It is still unknown whether the Obama administration plans to appeal the Noel Canning decision, and if it were to, a specific outcome is far from predictable. It should also be noted that President Obama renominated Mr. Cordray on January 24, 2013. However, such a nomination would not have any impact on the legality of the conduct taken by the CFPB since the January 4, 2012, “Recess nomination.”
Although much of the following analysis will be rendered moot if the Noel Canning decision is reversed on appeal, if the D.C. Circuit’s interpretation does stand, the validity of a host of CFPB activity would be in question. For example, all CFPB actions taken against nondepository institutions are arguably void. As stated earlier, the only authority held by the CFPB prior to the appointment of Mr. Cordray was whatever authority was transferred to it from other federal agencies. The power to prohibit unfair, deceptive or abusive acts in connection with consumer financial products and services and the power to supervise non depository institutions were not among those powers transferred to the CFPB.

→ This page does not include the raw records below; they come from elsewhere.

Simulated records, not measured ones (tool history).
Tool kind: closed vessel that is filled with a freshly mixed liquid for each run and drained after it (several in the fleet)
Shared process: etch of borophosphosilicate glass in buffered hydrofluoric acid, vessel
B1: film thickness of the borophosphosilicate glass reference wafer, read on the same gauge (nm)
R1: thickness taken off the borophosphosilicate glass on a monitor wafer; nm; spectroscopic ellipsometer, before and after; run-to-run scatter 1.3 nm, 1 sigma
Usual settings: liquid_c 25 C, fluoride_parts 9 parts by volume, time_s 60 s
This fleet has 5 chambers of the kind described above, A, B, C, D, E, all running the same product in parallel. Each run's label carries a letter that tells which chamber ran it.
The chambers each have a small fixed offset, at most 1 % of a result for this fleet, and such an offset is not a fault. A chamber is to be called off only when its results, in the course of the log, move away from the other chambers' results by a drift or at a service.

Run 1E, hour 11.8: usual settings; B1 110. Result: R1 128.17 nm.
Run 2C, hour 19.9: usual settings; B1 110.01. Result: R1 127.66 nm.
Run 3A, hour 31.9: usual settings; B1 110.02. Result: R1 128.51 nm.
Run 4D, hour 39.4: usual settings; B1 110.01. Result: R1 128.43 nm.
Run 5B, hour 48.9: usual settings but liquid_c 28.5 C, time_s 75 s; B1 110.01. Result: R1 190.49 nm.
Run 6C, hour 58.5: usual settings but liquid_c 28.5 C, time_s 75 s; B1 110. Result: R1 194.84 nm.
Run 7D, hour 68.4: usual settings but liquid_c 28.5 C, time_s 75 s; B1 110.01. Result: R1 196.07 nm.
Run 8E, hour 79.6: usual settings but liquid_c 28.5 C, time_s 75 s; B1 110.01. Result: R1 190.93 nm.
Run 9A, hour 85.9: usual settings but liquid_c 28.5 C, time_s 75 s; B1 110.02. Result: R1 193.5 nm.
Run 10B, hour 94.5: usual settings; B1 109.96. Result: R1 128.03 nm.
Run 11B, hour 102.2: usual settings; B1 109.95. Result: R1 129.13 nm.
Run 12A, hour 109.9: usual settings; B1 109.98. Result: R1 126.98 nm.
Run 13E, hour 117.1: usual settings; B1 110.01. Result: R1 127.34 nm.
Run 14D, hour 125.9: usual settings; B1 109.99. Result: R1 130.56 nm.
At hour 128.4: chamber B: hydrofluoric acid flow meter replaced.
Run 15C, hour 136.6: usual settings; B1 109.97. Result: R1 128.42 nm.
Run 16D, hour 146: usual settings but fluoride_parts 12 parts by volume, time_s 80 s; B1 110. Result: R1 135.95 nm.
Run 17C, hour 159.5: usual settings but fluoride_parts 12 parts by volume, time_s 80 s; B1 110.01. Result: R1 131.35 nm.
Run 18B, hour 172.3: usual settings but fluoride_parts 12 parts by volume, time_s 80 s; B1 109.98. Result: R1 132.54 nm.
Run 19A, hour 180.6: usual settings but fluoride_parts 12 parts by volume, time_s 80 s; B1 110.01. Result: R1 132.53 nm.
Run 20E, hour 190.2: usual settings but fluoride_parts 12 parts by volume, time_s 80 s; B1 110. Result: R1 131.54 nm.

There are numerous examples of CFPB activities during the past year that are in legal limbo post-Noel Canning, including:
• the CFPB’s recent regulations relating to “qualified mortgages” and mortgage servicing guidelines;
• a CFPB probe into potentially illegal collusion between an insurance company and a mortgage lender; and
• a joint enforcement action with state attorneys general against Payday Loan Debt Solution, Inc., for unlawful fees.
Other CFPB post-appointment activities are arguably on more solid ground based on the fact that they were made jointly with another agency that had some degree of independent authority over the settling entity, including enforcement actions that the CFPB has undertaken jointly with the FDIC and OCC.
Although it is too early to speak conclusively about the validity of particular CFPB activities, much of the activity undertaken by the CFPB over the past year could arguably be described as ultra vires, based on the holding in Noel Canning. While it is obvious that supervisions, enforcements and regulations of nonbanking entities enacted during the subject period would have been outside the scope of the bureau, more interesting is the impact that an invalidation of Mr. Cordray’s appointment would have on consent orders and settlements made during the period. While an argument may be made that such consent orders and settlement agreements were voluntarily entered into, and thus were not ultra vires, an argument may also be made that such agreements were made under a false duress placed upon the settling party. Additionally, parties that do not wish to remove themselves from their earlier agreements with the CFPB might consider obtaining a reaffirmation of the terms of the agreement to ensure its validity going forward.